Seychelles’ stellar economic performance, coupled with its environmental stewardship, has made it a global role model for sustainable development. Famous for its idyllic tourist attractions, the country marches to the beat of its own drum and has struck a harmonious balance between nature, culture and growth
Seychelles is something of a world of its own. Uninhabited by humans for most of recorded history, these tropical islands in the Indian Ocean provided the ideal conditions for the evolution of some of Earth’s most spectacular flora and fauna. It was not until 1502 that the islands were first positively identified by Portuguese sailors, one decade after Europeans landed on the shores of the Americas. The archipelago was subsequently visited by explorers, pirates and merchants on trade routes between Africa and Asia, but not settled until 1770 by French colonists.
After a brief period of independence from France, the British took control of the country in 1811. The British, following in the footsteps of the French, took advantage of the country’s natural abundance both at sea and on land. At the same time, thousands of freed slaves were rescued from Arab traders and resettled on the islands. Eventually, the country became a fully independent nation in 1976 and remains a true melting pot of cultures today.
“We have an incredible mixture of people from all over the world that came here and became a nation, developing our own unique creole culture. Because of these roots, we are very welcoming, as well as being well educated; many Seychellois speak three languages –English, French and Creole – or even more,” says Didier Dogley, the country’s minister of tourism, civil aviation, ports and marine.
And since independence, the development of Seychelles has continued to be extraordinary. Today Seychelles is the only African nation to be part of the World Bank’s “high-income” category. With an economy bolstered by world-class tourism, abundant fish, and a burgeoning financial sector, it has achieved “remarkable” economic performance over the last decade, according to the African Development Bank.
Seychelles is also singular in its commitment to the environment. The small nation is now one of the biggest voices in the international community around climate change and conservation. In 2016, Seychelles pioneered the first ever debt-swap deal for marine protection, setting aside 15 percent of its marine zone (30 percent by 2021) as protected areas. Likewise, it has set some of the world’s most ambitious targets for renewable energy and is in the process of installing Africa’s first utility-scale floating solar project.
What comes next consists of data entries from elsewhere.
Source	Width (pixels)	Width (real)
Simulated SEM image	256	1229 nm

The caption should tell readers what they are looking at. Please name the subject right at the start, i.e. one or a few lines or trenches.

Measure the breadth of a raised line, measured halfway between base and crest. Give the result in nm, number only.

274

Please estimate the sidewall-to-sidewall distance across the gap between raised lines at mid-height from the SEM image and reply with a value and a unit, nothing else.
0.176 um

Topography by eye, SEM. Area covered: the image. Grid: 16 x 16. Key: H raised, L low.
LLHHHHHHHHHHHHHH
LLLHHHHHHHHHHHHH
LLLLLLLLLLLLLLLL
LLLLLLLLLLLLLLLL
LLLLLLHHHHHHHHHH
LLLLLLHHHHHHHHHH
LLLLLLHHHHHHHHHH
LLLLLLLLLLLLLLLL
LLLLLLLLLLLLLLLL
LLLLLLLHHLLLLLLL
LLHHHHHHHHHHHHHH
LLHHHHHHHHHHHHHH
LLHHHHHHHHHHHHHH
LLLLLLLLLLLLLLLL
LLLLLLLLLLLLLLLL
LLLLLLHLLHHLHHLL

Perhaps it is because of the country’s cosmopolitan culture, or maybe it’s inspiration from the calm blue seas, clean air and abundant wildlife, but this small island nation is clearly doing things right.
The Chinese have long been part of Seychelles’ melting pot of cultures, but recent years have seen cooperation between Seychelles and China reach new heights
Seychelles, a tropical island nation in the Indian Ocean with less than 100,000 people, may seem to have little in common with China, but the two nations have been close partners and allies for decades. Just one day after Seychelles’ independence in June 1976, the two countries established diplomatic ties and the countries’ increasingly global outlooks have led to intensified relations in recent years.
Even before Seychelles was independent, the Chinese have been leaving their mark on this multicultural country, whether it be in the cuisine, culture or the newly rebuilt pagoda in Victoria. The first Chinese arrived in Seychelles in 1863 and the community has blossomed ever since.
Throughout Seychelles’ modern history, the government of China has also been a key development partner.
“Be it in the health system, the education system, the building of our parliamentary house or judicial system, the Chinese government has been very faithful to the development of Seychelles,” said the country’s president, Danny Faure.
Over recent years especially, the countries have tightened ties both politically and culturally. Among several new developments, in 2013 the countries eliminated visa requirements for travel; in 2014 Seychelles launched the first annual Seychelles-China Day celebrations; and in 2016 the Seychelles Botanical Garden inaugurated a Guangzhou Garden as a symbol of cooperation with that Chinese region.
In 2016, Chinese President Xi Jinping also remarked on the strong relationship, saying that China attaches great importance to its relationship with Seychelles and pledging to work to push bilateral relations to new levels.